The venue was the labour club in Northampton, which threatened to have no nearby parking, which was mental. However, a bit of trailing around the streets which seemed to fit the word "North" in the name of the place, though it's fairly southern to my "born in Yorkshire" viewpoint, and I found a parking space and went into the venue.
I went through the usual routine. It's pretty much the same thing every time. There's a change of trousers. There's a diet coke to be bought. A guitar is either tuned, or left at "probably sounds ok". There's some faffing with a jack lead. Basically, the ritual unfolds in some sort of order.
Before I go on (and sometimes after) some people go onto the stage and try to interact with the group mind. I stand around, try to enjoy the entertainment, and get a feel for who the group is and what I'm going to have to do to entertain them. Then I go onto the stage and wing it. That's the thing. I wing it. Yet, I also pretty much do the same old hoohah each time. Somehow, though, I try to convince myself that I'm making it up as I go along. This is especially believable with some of the routines where I can't actually remember the words and so have to think about what I'm saying. I know what I'm meant to be saying, but getting the words out accurately is demanding and so, and this is the good bit, it keeps me in the moment.

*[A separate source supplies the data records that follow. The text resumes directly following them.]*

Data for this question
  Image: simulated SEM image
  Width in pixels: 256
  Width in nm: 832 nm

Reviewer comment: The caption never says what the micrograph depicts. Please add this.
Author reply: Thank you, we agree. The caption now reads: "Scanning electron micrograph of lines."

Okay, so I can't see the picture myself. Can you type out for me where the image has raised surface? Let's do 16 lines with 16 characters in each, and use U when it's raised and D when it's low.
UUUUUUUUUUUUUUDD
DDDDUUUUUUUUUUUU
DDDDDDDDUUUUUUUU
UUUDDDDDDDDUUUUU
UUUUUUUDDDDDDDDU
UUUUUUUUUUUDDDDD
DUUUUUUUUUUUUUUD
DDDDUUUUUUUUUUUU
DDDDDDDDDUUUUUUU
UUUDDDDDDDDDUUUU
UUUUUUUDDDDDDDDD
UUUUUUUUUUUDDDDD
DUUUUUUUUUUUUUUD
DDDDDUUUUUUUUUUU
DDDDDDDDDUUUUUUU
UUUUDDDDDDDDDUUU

I had a nice time tonight. There was a guy filming it, so there may be some clips I can use on the net. There was a spirited audience, and that always helps. Then there was me.
I'm not 100% well. At the moment, my cold has blocked my nose and reduced my lung capacity a little. The singing is just about ok, but my voice is getting more tender. I have a nice throat thing going on, which sounds gruff and sexy, but it's not really how I'm meant to sound. I need to recover a bit. Another late night is probably not the cure...
But I can't help it. Even if I'd gotten home at 11, I'd still be up now. This is where my body clock is adjusted and I can't stop myself from doing stuff at night. Plus, I rather like driving about the place being a silly ass. I rather like the bizarre life I lead. So, I'll take my Berocca and Echinacea - despite a recent barrage of articles suggesting that they're just placebos (I know they're placebos, that's why I'm taking them) and I'll plough on through. Ploughing on through is what I'm good at. I should have been a plough-on-through-man. I could have invented a special sort of lunch with chutney, cheese, and a lot of wasted diesel.
This is how my life ticks on by, and it's not a bad life.
But there are darker moments. I was convinced that I was about to hit a deer or some such on the road. I was looking at my sat nav - momentarily - and when I returned my eyes to the road, where they really do live while I'm driving, I saw a yellowy beige object wibbly wobbling itself around the right of my car. I instinctively swerved to the left, but simultaneously, my instinct not to run out of road kicked in, and I started to track my road position and be prepared to take the hit on the right if I had to steer back.
Nothing hit anything.
I got a shot of adrenaline and a sense of wondering what it was that I dodged, but I have no idea and no evidence of what it could have been. In fairness to me, I doubt I would have had any notice of whatever it was since I think my eyes returned to the road before the headlights of my car picked out this figure... which might have been a bit of cloth blowing down the road. Who knows?
It's a good journey if you can safely walk out of the car at its end. I'm fine and I've had a good night. That's the result of all my post-work behaviour. I reckon I'm getting good value out of life at the moment.